ALLISON MACK at the Los Angeles premiere of "The Ant Bully." July 23, 2006 Los Angeles, CA 2006
Allison Mack, featured, was sentenced to 3 years for her role in NXIUM | Image: Featureflash Photo Agency / Shutterstock.com

In 2018, Keith Raniere and Allison Mack were arrested. It was a step towards answering what was really going on inside NXIVM. What exactly was it— group for professional women, pyramid scheme or sex cult; what were its ties to the cast of Smallville; and how do you pronounce a name that only has one vowel?

Raniere’s trial took place this year, with NXIVM’s co-founder Nancy Salzman, her daughter Lauren, its former bookkeeper Kathy Russel and Clare Bronfman (the heiress to the liquor company Seagram who, alongside her sister Sara, donated millions to the group) charged alongside Raniere and Mack. All of the women pleaded guilty to charges that included racketeering and visa fraud. Raniere was the only member of the group to plead not guilty. The charges against him included human and sex trafficking and possession of child pornography, after he took photos of underage girls he held as his ‘slaves’. In June 2020, he was found guilty on all charges and sentenced to 120 years. Alison Mack who co-operated with authorities and pleaded guilty to charges of racketeering and racketeering conspiracy has been sentenced to 3 years in prison.

It turned out, a group that purported to be about female empowerment, offering personal and professional development seminars, was actually a cult in which women were coerced into sex, blackmailed and branded. A cult for women in service to a man: Keith Raniere.

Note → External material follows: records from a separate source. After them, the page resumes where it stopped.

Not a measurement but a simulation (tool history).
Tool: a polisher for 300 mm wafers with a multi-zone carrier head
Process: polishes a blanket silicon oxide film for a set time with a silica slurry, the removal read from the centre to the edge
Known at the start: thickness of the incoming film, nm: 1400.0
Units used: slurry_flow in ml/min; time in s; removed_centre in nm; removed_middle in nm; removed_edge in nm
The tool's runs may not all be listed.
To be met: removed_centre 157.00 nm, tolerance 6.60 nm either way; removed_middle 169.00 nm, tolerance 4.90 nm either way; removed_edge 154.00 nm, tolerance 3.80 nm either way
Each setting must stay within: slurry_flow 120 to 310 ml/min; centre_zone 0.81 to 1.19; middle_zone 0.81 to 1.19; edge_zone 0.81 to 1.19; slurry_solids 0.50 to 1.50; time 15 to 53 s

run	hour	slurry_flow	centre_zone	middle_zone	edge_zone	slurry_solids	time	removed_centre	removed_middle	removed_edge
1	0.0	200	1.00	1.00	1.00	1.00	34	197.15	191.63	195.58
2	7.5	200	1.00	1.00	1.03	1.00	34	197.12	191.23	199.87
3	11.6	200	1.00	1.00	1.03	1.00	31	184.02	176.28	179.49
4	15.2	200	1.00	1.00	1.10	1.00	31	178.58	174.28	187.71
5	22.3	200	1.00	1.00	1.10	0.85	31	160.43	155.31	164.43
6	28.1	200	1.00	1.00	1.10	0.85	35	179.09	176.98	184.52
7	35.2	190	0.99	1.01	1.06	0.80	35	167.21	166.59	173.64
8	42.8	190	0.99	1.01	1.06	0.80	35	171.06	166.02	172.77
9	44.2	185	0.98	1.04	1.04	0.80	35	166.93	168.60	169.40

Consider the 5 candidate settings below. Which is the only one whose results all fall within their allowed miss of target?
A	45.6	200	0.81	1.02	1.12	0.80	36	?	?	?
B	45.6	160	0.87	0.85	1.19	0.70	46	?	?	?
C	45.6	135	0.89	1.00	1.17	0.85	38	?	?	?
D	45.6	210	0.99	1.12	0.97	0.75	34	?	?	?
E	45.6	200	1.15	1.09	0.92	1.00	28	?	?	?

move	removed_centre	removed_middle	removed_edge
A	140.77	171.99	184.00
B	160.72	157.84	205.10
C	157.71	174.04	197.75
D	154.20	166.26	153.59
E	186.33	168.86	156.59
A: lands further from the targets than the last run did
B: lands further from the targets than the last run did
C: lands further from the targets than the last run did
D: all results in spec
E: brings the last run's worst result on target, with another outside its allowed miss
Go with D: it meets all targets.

NXIVM’s emphasis on self-improvement drew thousands of women in, but its dangers came for its strictest devotees. For those that went deeper, there was DOS. DOS was billed as a secret ‘sorority’, a sisterhood, a network of powerful women. Powerful women who were reduced to ‘masters’ and ‘slaves’ within a pyramid scheme of slavery, that is. At the top sat Raniere: the ultimate master.

A former member Sarah Edmondson spoke of how she was recruited into DOS to the New York Times. To join, recruits had to hand over incriminating evidence about themselves, like letters they would write detailing indiscretions and naked photos. Then, they were held down and branded with Raniere’s initials.

For all its talk on empowerment, members were told they’d be taught how to overcome their ‘female weaknesses’, including being over-emotional and embracing their own victimhood. They were then given a timetable for recruiting new slaves. Meanwhile, hanging over their heads was the collateral they had handed over to be used against them.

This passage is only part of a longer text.